Reduce malloc calls by slicing one big malloc'd memory

First, here is where I got the idea from:

There was once an app I wrote that used lots of little blobs of memory, each allocated with malloc(). It worked correctly but was slow. I replaced the many calls to malloc with just one, and then sliced up that large block within my app. It was much much faster.

I was profiling my application, and I got a unexpectedly nice performance boost when I reduced the number of malloc calls. I am still allocating the same amount of memory, though.

So, I would like to do what this guy did, but I am unsure what's the best way to do it.

My Idea:

// static global variables
static void * memoryForStruct1 = malloc(sizeof(Struct1) * 10000);
int struct1Index = 0;
...
// somewhere, I need memory, fast:
Struct1* data = memoryForStruct1[struct1Index++];
...
// done with data:
--struct1Index;

Gotchas:

I have to make sure I don't exceed 10000
I have to release the memory in the same order I occupied. (Not a major issue in my case, since I am using recursion, but I would like to avoid it if possible).

Inspired from Mihai Maruseac:

First, I create a linked list of int that basically tells me which memory indexes are free. I then added a property to my struct called int memoryIndex which helps me return the memory occupied in any order. And Luckily, I am sure my memory needs would never exceed 5 MB at any given time, so I can safely allocate that much memory. Solved.

Solution

The system call which gives you memory is brk. The usual malloc and calloc, realloc functions simply use the space given by brk. When that space is not enough, another brk is made to create new space. Usually, the space is increased in sizes of a virtual memory page.

Thus, if you really want to have a premade pool of objects, then make sure to allocate memory in multiples of pagesize. For example, you can create one pool of 4KB. 8KB, ... space.

Next idea, look at your objects. Some of them have one size, some have other size. It will be a big pain to handle allocations for all of them from the same pool. Create pools for objects of various sizes (powers of 2 is best) and allocate from them. For example, if you'll have an object of size 34B you'd allocate space for it from the 64B pool.

Lastly, the remaining space can be either left unused or it can be moved down to the other pools. In the above example, you have 30B left. You'd split it in 16B, 8B, 4B and 2B chunks and add each chunk to their respective pool.

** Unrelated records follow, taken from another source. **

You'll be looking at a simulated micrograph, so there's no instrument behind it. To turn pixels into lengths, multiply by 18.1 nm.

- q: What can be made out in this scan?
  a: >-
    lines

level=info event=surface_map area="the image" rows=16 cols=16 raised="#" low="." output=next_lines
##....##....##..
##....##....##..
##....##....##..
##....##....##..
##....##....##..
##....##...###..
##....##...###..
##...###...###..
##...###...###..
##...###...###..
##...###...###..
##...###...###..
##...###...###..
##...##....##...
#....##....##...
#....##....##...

Thus, you'd use linked lists to manage the preallocated space. Which means that your application will use more memory than it actually needs but if this really helps you, why not?

Basically, what I've described is a mix between buddy allocator and slab allocator from the Linux kernel.

Edit: After reading your comments, it will be pretty easy to allocate a big area with malloc(BIG_SPACE) and use this as a pool for your memory.